Properly cooking poultry isn't rocket science but planning and prepwork are key to ensure a moist, evenly cooked bird for your Thanksgiving feast.
Storing Fresh Poultry
Purchase your bird three to five days before the planned meal. If you've chosen fresh poultry, ask your butcher to take off the legs and neck if necessary, then keep it unwrapped in the fridge. When you're ready to roast the bird, remove it from the fridge, wash it, pat it dry and leave it for at least two hours to come to room temperature before cooking.
Storing Frozen Poultry
Thawing a frozen bird requires patience. The safest method is to thaw it in the refrigerator, allowing ample time for it to slowly defrost. On average, it takes approximately 3 days for a 20-pound turkey to fully defrost. Tip: For a crispier skin, unwrap the bird the day before roasting and leave it uncovered in the refrigerator overnight.
Preparing a Goose
Place the bird on a wire tray over a roasting pan, remove any excess fat from inside the cavity of the goose and season it inside and out with salt and pepper. Alternatively, put a couple of fresh sprigs of thyme and rosemary and a whole bulb of garlic into the cavity, along with half a cup of water. Prick the fat gland under the wings of the goose and around the back by the "parson's nose." If the legs are still attached, rub them with a little butter or cooking oil and cover them with aluminum foil to prevent them from burning. Preheat the oven and calculate the cooking time according to the weight of the bird.

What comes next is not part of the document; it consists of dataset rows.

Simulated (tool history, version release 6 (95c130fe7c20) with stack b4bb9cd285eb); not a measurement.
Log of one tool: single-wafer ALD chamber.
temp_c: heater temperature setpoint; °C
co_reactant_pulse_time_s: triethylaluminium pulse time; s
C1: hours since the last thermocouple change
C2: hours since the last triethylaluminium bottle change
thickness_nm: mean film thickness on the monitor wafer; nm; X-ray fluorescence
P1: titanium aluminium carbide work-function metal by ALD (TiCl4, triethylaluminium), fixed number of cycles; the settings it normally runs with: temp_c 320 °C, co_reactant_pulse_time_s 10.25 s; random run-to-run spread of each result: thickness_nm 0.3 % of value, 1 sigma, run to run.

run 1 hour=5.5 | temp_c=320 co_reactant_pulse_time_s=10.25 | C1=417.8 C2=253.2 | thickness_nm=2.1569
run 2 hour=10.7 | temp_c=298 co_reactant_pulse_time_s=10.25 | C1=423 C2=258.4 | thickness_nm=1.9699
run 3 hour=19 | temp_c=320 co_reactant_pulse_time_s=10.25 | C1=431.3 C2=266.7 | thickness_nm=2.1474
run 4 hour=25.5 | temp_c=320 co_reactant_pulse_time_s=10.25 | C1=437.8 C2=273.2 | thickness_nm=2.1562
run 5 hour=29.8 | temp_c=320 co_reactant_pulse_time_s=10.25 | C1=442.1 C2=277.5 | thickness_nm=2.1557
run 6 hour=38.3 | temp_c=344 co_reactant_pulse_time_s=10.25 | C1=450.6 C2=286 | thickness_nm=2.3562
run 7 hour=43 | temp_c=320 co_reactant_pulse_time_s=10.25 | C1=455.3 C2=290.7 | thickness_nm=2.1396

Preparing a Turkey or Chicken
Place the bird in a roasting pan and rub the skin with salt and pepper, or mix a little softened butter, crushed garlic, lemon zest, chopped fresh rosemary, thyme and black pepper. Lift the skin away from the flesh, smear the butter under the skin and over the breast, and then re-cover the flesh with the skin. Preheat the oven and calculate the cooking time according to the weight of the bird.
Cooking the Bird
Cook the stuffing separately so hot air can circulate in the main cavity of the bird. This helps to reduce the cooking time and produces more succulent meat. It also prevents the breast meat from overcooking.
Carve Then Serve
The bird is cooked if the juices run clear when a sharp knife is inserted into the flesh. Cover it loosely with aluminum foil and clean dishcloths, and leave it in a warm place away from drafts for 30-60 minutes to allow the juices to soak back into the meat and make it more succulent. Before plating, carve with an electric or very sharp knife to ensure clean slices.